Neo4j

m_hess · ‎10-19-2020

Hi,

after researching and a lot of trial and error, I was not able to figure out, what I'm doing wrong. So I ended up here writing my first post.

Here's what I'm trying to achieve. I have a graph with ~200M nodes and ~260M relationships. I want to introduce an inferred property like this:

CALL apoc.periodic.iterate(
  'MATCH (n)-[:HAS_LOCATION]->(t) WHERE n.coordinates IS NULL RETURN n,t',
  "SET n.coordinates=t.coordinates",
  {batchSize:10000, parallel:true})

This query crashes neo4j 4.1.1 community edition (with apoc-4.1.0.0-all.jar) every time after a few minutes. In the debug logs I can see entries like

2020-10-18 21:35:40.856+0000 WARN [o.n.k.i.c.VmPauseMonitorComponent] Detected VM stop-the-world pause: {pauseTime=123, gcTime=174, gcCount=1}

at the beginning, ramping up to

2020-10-18 21:42:40.558+0000 WARN [o.n.k.i.c.VmPauseMonitorComponent] Detected VM stop-the-world pause: {pauseTime=15462, gcTime=15561, gcCount=4}

right before the crash.

The machine has 64GB of RAM. We configured it like this:

dbms.memory.heap.initial_size=24100m
dbms.memory.heap.max_size=24100m
dbms.memory.pagecache.size=30100m
dbms.memory.transaction.global_max_size=10000m
dbms.memory.transaction.max_size=5000m

I tried to lower the batch size (to 500), it did not help at all. Is there any chance, that this is data-related? Any idea, what is actually consuming so much memory? Will a node with two outgoing 'HAS_LOCATION' relationships cause issues?

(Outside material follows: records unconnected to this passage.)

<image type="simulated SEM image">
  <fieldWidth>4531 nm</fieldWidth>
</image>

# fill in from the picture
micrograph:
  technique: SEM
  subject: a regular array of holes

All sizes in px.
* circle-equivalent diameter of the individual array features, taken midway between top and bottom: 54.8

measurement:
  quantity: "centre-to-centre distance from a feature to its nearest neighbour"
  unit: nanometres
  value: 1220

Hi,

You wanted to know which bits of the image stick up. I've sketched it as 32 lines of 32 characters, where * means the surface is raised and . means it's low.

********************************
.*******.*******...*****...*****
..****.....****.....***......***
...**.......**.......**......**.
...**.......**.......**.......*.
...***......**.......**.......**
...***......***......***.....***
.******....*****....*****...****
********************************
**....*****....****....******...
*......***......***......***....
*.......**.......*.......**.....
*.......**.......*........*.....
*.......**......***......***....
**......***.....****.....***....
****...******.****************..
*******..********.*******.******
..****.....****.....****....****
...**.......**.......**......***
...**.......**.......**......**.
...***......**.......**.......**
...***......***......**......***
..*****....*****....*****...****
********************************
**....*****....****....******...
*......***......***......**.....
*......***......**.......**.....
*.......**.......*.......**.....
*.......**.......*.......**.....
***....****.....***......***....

Also, I was trying to count the nodes, for which to apply the SET operation:

MATCH (n)-[:HAS_LOCATION]->() WHERE n.coordinates IS NULL RETURN count(*)

This also crashes neo4j. I don't expect it to return fast, as it's scanning all the nodes, but I don't see why it should consume so much memory.
When I rephrase this query as

MATCH (n) WHERE (n)-[:HAS_LOCATION]->() AND n.coordinates IS NULL RETURN count(n)

it completed once and returned 3724 (after 15 minutes). Another invocation of it crashed, too.

Any hints would be appreciated.
-- matt

terryfranklin82 · ‎10-19-2020

I haven't used a graph with that many nodes & relationships before, but as a starting point have you tried including some labels in your match statement, so that the query doesn't check all 200 million nodes?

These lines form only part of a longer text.